MBA
is a small business development consulting, "specializing in
Increased Services and Profitablity."
KajNtug
Chidlren's Fund, Inc.
A non-profit charity helping "poor of the poor", disabiltiy,
and orphanage children.
Inside
Hmong Beliefs and Values
By
Xee Vang, Neeg Magazine
Published: November 18, 2002
The
guest speaker from Eau Claire prepares her table in front of her audience
at the Thompson Community Center. The table is filled of craft hand
woven unique items of art, small pha ndaus, a green plant, Hmong articrafts
ranging from small to large objects, a large craft pha ndau, and even
a family picture. Setting her manipulatives on the table, Mrs. Houa
Vue Moua takes her audience inside the Hmong culture, beliefs, and values.
She is scheduled to speak for four hours. The audience can be sure of
quite a show, different than other usual workshops!

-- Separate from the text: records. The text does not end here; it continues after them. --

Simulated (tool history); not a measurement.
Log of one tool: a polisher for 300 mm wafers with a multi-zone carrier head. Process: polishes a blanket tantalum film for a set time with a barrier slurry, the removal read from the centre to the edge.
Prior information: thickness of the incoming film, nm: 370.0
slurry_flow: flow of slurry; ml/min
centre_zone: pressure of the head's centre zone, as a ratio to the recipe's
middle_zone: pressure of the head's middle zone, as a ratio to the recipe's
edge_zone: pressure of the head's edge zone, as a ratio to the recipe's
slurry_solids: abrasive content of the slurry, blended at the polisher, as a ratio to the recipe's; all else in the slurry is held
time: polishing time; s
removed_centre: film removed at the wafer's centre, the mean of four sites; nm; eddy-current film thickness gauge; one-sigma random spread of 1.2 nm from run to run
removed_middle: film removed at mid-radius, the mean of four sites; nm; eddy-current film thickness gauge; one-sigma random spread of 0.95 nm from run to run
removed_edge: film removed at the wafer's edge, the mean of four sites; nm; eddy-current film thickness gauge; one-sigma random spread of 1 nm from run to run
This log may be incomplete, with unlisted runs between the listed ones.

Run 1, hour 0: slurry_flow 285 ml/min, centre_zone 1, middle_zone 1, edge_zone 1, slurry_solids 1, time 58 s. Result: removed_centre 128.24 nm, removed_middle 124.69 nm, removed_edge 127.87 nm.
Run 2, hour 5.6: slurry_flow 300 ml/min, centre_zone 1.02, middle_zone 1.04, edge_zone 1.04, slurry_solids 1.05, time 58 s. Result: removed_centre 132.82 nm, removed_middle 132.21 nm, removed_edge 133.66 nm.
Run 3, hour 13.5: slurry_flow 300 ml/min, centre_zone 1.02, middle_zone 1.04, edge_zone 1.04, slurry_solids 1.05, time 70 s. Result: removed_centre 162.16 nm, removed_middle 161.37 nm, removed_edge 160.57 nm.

Some topics to be discussed in depth through out the workshop are myths
and taboos, different dating styles, social and cultural aspects, the
role of men and women, and other related subject matter regarding the
Hmong culture. Her role and objective is to educate and involve her
audience in her speech with captive activities that capture and can
attain their attention. Her main goal is to educate and grasp the audience
deep into the root of the Hmong culture, beliefs, and values. It is
an evening promising a night filled with enjoyment, and wonder. KajNtug
Children's Fund, Inc. is the first to attend and offers this presentation
workshop for the awareness of Hmong culture to the community as a whole.
Mrs. Moua begins her presentation giving an example of a myth within
the Yang clan. She narrates the story that is hidden behind the meaning
of the myth. The story begins.
" Once, long ago, the Yang was preparing a meal for the ancestors.
They had boiled all the body parts of an animal inside a very huge pot.
The meat and body parts were to be offered to the ancestors. Once when
all was cooked, the heart of the animal could not be found. They needed
a heart to offer to the ancestors. There was an orphan boy who was there.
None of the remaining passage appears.